On Mon, Apr 22, 2019 at 10:07:52AM +0200, Gaetano Mendola wrote:
Batch splitting shouldn't be followed by a hash function change?
What would be the value? That can help with hash collisions, but that's
not the issue with the data sets discussed in this thread. The issue
reported originally is about underestimates, and the sample data set has
a large number of duplicate values (a single value representing ~10% of
the data set). Neither of those issues is about hash collisions.
The data set I used to demonstrate how the algorithms work is pretty
perfect, with uniform distribution and no hash collisions.
Furthermore, I don't think we can just change the hash function, for a
couple of technical reasons.
Firstly, it's not like we totally redistribute the whole dataset from N
old batches to (2*N) new ones. By using the same 32-bit hash value and
cconsidering one extra bit, the tuples either stay in the same batch
(when the new bit is 0) or move to a single new batch (when it's 1). So
each batch is split in 1/2. By changing the hash function this would no
longer be true, and we'd redistribute pretty much the whole data set.
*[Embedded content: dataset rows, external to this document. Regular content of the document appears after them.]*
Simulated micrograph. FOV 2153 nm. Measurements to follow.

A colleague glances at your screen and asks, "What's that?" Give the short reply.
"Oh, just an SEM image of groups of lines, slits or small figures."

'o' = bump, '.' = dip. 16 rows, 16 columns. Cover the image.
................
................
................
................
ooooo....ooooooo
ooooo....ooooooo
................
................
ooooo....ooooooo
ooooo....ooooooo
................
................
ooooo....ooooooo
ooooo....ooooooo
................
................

The other issue is even more significant - we don't redistribute the
tuples immediately. We only redistribute the current batch, but leave
the other batches alone and handle them when we actually get to them.
This is possible, because the tuples never move backwards - when
splitting batch K, the tuples either stay in K or move to 2K. Or
something like that, I'm too lazy to recall the exact formula now.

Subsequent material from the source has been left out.